This discussion has glossed over the question of how new (reactivated) customers were associated with the expired accounts. In this case, the analysis used the telephone numbers in conjunction with an account ID. This pretty much guaranteed that the match was accurate, since reactivated customers retained their telephone numbers and billing information. This is very conservative but works for finding reactivations. It does not work for finding other types of winback, such as customers who are willing to cycle through telephone numbers in order to get introductory discounts.

Another approach is to try to identify individuals over time, even when they are on different accounts. For businesses that collect Social Security numbers or drivers license numbers as a regular part of their business, such identifying numbers can connect accounts together over time. (Be aware that not everyone who is asked to supply this kind of identifying information does so accurately.) Sometimes matching names, addresses, telephone numbers, and/or credit cards is sufficient for matching purposes. More often, this task is outsourced to a company that assigns individual and household IDs, which then provide the information needed to identify which new customers are really former customers who have been won back.

Studying initial covariates adds even more information. In this case, initial means whatever is known about the customer at the point of deactiva-tion. This includes not only information such as initial product and promotion,



but also customer behavior before deactivating. Are customers who complain a lot more or less likely to reactivate? Customers who roam? Customers who pay their bills late?

This example shows the use of hazards to understand a classic time-to-event question. There are other questions of this genre amenable to survival analysis:

When customers start on a minimum pricing plan, how long will it be before they upgrade to a premium plan?

When customers upgrade to a premium plan, how long will it be before they downgrade?

What is the expected length of time between purchases for customers, given past customer behavior and the fact that different customers have different purchase periods?

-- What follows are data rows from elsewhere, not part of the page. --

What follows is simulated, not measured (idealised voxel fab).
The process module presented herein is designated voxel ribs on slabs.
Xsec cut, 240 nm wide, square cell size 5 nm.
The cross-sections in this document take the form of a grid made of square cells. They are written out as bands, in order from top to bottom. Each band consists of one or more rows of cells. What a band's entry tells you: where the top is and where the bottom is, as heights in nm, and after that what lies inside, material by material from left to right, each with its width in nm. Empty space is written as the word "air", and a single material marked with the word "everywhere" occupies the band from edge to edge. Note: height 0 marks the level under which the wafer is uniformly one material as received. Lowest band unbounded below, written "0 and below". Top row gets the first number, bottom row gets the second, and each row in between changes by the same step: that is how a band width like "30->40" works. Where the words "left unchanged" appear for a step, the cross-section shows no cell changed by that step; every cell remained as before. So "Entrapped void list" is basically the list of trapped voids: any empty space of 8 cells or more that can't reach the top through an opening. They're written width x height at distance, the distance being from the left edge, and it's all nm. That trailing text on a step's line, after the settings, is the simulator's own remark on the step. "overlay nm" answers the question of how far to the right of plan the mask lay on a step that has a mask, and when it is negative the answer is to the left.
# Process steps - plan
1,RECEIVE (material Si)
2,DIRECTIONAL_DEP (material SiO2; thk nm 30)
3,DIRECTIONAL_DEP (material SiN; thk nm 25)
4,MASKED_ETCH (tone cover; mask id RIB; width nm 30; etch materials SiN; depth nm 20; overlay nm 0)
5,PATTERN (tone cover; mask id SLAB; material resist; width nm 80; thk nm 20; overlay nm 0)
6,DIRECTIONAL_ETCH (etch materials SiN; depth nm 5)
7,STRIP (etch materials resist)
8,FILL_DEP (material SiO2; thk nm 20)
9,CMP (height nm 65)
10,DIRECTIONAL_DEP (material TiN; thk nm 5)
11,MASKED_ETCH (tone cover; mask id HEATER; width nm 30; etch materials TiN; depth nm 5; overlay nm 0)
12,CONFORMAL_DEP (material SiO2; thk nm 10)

One nice aspect of using survival analysis is that it is easy to ask about the effects of different initial conditions-such as the number of times that a customer has visited in the past. Using proportional hazards, it is possible to determine which covariates have the most effect on the desired outcome, including which interventions are most and least likely to work.

Forecasting

Another interesting application of survival analysis is forecasting the number of customers into the future, or equivalently, the number of stops on a given day in the future. In the aggregate, survival does a good job of estimating how many customers will stick around for a given length of time.

There are two components to any such forecast. The first is a model of existing customers, which can take into account various covariates during the customers life cycle. Such a model works by applying one or more survival models to all customers. If a customer has survived for 100 days, then the probability of stopping tomorrow is the hazard at day 100. To calculate the chance of stopping the day after tomorrow, first assume that the customer does not stop tomorrow and then does stop on day 101. This is the conditional survival (one minus the hazard-the probability of not stopping) at day 100 times the hazard for day 101. Applying this to all customer tenures, it is possible to forecast stops of existing customers in the future.

Figure 12.13 shows such a forecast for stops for 1 month, developed by survival expert Will Potts. Also shown are the actual values observed during this period. The survival-based forecast proves to be quite close to what is actually happening. By the way, this particular survival estimate used a parametric model on the hazards rather than empirical hazard rates; the model was able to take into account the day of the week. This results in the weekly cycle of stops evident in the graph.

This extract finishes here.